August 21, 2015 Leave a comment
Simply put, an area’s diurnal temperature variation is the difference between the high temperature and the low temperature of a single day. That’s easy enough to understand…but as a perpetual wine student, I hear (and use) this term all the time – and wanted to know a bit more about this “diurnal swing” and the factors behind it. Thus began another wild internet search for information!
Here are some of the more interesting things I discovered:
1: Diurnal temperature variation throughout the world varies from a low of approximately 7°F/4°C (experienced in Hong Kong in July) to 100°F/56 °C (the Guinness World Record, set in Browning, Montana in January of 1916). On average, most locations experience a diurnal temperature swing of 20-30°F/12-17°C.
2: To understand the diurnal temperature variation, we need to understand how the portion of the earth that we inhabit warms up and cools down. Basically, there are two sources of heat: the sun (solar radiation) and the ground, which slowly absorbs the sun’s heat over the course of the day. After the sun sets, the ground begins to radiate its stored heat back out, heating the air until it is depleted, which on a hot, humid day usually occurs right around dawn.
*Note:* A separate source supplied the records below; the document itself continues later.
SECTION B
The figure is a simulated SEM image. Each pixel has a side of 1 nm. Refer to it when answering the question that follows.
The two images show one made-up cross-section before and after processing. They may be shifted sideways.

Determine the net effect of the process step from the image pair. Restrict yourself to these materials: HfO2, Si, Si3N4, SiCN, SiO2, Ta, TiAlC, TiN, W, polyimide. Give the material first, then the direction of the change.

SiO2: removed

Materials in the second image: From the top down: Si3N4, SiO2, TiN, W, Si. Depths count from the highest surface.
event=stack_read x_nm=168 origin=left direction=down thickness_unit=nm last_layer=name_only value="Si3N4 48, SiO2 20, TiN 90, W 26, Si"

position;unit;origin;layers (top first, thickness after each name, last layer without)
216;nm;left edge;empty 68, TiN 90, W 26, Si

3: Diurnal swing generally decreases with proximity to the sea and other large bodies of water, and increases with the impact and amount of solar radiation. Other factors include elevation, humidity, day length, and clouds; as described below.
- Elevation: High-elevation vineyard regions brag about their large diurnal swings for good reason: as mountain areas are located further from the large expanse of sun-heated ground surface, they receive less heat-radiation energy as the ground cools at night – meaning they cool off faster than do the surrounding valleys.
- Humidity: Water vapor in the air very efficiently absorbs radiation – both solar radiation and radiation that is released from the ground. This reduces the amount of heat reaching the ground, keeping daytime temperatures low (although we humans may not always appreciate this), and also reduces the amount of heat released from the ground – keeping the ground warm and nighttime temperatures high. The lack of humidity is one of the main factors that desert areas are known for large diurnal temperature swings.
- Day length: Longer days understandably make for more heating, which can equate to larger diurnal variations. Day length in terms of daylight hours is determined by season as well as geographic location – high-latitude areas closest to the poles have longer days in summer, and shorter days in winter than those closest to the equator. In locations close to – or on – the equator, day length may vary by a mere 7 minutes over the course of a year!
- Clouds: The presence of clouds decreases the diurnal swing. During the day, clouds absorb and release sunlight, reflecting heat radiation back out into space – making for less heat overall. On cloudy nights, heat is trapped near the ground, making for warmer nights – and less day-to-night variation.
- Wind: Winds can cause the warm air radiating off the ground to mix with the cooler air a few feet above; thus mixing the warmer and cooler air and resulting in a decrease in diurnal swing.
We all know that diurnal temperature swings can be conducive to viticulture, by allowing the grapes to develop their sugary ripeness during the warm days, while still allowing the grapes to hold onto high levels of acidity when photosynthesis shuts down at night. Hopefully now – we also know why and how these fluctuations can occur!